Announcement

Collapse
No announcement yet.
X
  • Filter
  • Time
  • Show
Clear All
new posts

  • Bootstrapping

    How would I bootstrap data that I have in Excel? I found online tutorial on https://www.youtube.com/watch?v=_8-2QBL-9UM however it generates random data. I want to use my data from Excel. Many thanks!

  • #2
    The first step is to import your data into Stata. For that you can use import excel.

    After that you forget that tutorial you found on youtube. Once you know enough about bootstrap and programming in Stata, then what he does is kinda cute, but even than not very useful.

    Instead, it is often as simple as your_estimation_command y x1 x2 x3, some_options vce(bootstrap, reps(2000)). For example:

    Code:
    sysuse nlsw88, clear
    reg wage ttl_exp grade i.race, vce(bootstrap, reps(2000))
    glm wage ttl_exp grade i.race, link(log) family(poisson) eform vce(bootstrap, reps(500))
    You just type in Stata help your_estimation_command (where you replace your_estimation_command with the command you want to use), look in the help-file for the vce() option, and in the description of that option you will see if the bootstrap is supported or not.

    If the bootstrap is not implemented for your estimation command, you should try to figure out why. For example, bootstrapping time-series is complicated because taking random samples from that would destroy the association across time, while that is the very thing your are trying to model. If there is no obvious reason why you should not use the bootstrap, then you can implement it with the bootstrap command. See help bootstrap, and particularly don't forget the pdf-manual (link at the top of the help-file) which contains more information.
    ---------------------------------
    Maarten L. Buis
    University of Konstanz
    Department of history and sociology
    box 40
    78457 Konstanz
    Germany
    http://www.maartenbuis.nl
    ---------------------------------

    Comment


    • #3
      Many thanks for your answer. I imported excel successfully and used this command:

      reg pi_obs in_obs c_obs r_obs m_obs, vce(bootstrap, reps(1000))

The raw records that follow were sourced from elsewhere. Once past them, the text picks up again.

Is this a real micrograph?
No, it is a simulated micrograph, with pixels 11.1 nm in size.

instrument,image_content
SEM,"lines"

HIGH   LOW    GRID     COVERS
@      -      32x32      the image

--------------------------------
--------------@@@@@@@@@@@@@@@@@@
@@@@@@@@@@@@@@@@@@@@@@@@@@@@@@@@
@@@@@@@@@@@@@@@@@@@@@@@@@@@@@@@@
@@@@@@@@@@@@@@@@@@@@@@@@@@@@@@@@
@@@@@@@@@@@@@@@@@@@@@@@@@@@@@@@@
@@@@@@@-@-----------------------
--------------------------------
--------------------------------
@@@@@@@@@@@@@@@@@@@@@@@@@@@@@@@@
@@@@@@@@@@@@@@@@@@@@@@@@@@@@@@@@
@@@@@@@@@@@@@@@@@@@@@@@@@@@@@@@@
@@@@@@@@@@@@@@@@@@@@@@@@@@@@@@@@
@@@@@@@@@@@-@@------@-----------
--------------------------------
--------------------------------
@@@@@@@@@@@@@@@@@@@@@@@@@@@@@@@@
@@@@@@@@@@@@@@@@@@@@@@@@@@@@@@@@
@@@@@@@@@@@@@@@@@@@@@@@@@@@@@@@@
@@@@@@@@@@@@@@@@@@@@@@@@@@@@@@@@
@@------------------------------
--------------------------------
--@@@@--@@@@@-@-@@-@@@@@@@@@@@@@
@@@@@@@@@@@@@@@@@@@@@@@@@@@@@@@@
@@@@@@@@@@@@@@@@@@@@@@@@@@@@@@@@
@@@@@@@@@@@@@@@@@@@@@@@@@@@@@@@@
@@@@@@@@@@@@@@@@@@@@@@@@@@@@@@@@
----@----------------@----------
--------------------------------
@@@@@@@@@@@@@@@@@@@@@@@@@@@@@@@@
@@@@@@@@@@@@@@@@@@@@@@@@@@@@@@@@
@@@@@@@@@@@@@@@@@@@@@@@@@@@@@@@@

      however then I get an error message variable pi_obs not found. Please see attached Excel, pi_obs is one of the columns.

      Attached Files

      Comment


      • #4
        If you cannot find a variable that should be in the data, then you did not successfully imported the data. You did not tell us how you attempted to do so, so that is all I can tell you.

        The other thing that immediately jumps out when looking at this data, is that there is a time-series element to this data, and I literally used time-series as an example of when you probably should not use the bootstrap....
        ---------------------------------
        Maarten L. Buis
        University of Konstanz
        Department of history and sociology
        box 40
        78457 Konstanz
        Germany
        http://www.maartenbuis.nl
        ---------------------------------

        Comment


        • #5
          Regarding import, I clicked on File drop-down menu, then on Import and then on Excel speadsheet (.xls). Then I browsed and chose the data file Data.xlsx. After this, a line appeared in the command window:

          import excel "C:\Users\...\Data.xlsx", sheet("Sheet1")
          (7 vars, 352 obs)

          Perhaps reg command was wrong? I have 5 variables in my DSGE model and I don't have classical regression with dependent and independent variables y and x.

          Furthermore, would panel data be better idea than time series? I have three countries in my sample, for which I run time series. Thank you.

          Comment


          • #6
            There is a little tick box on that menu saying "import first row as variable names", which you forgot to tick.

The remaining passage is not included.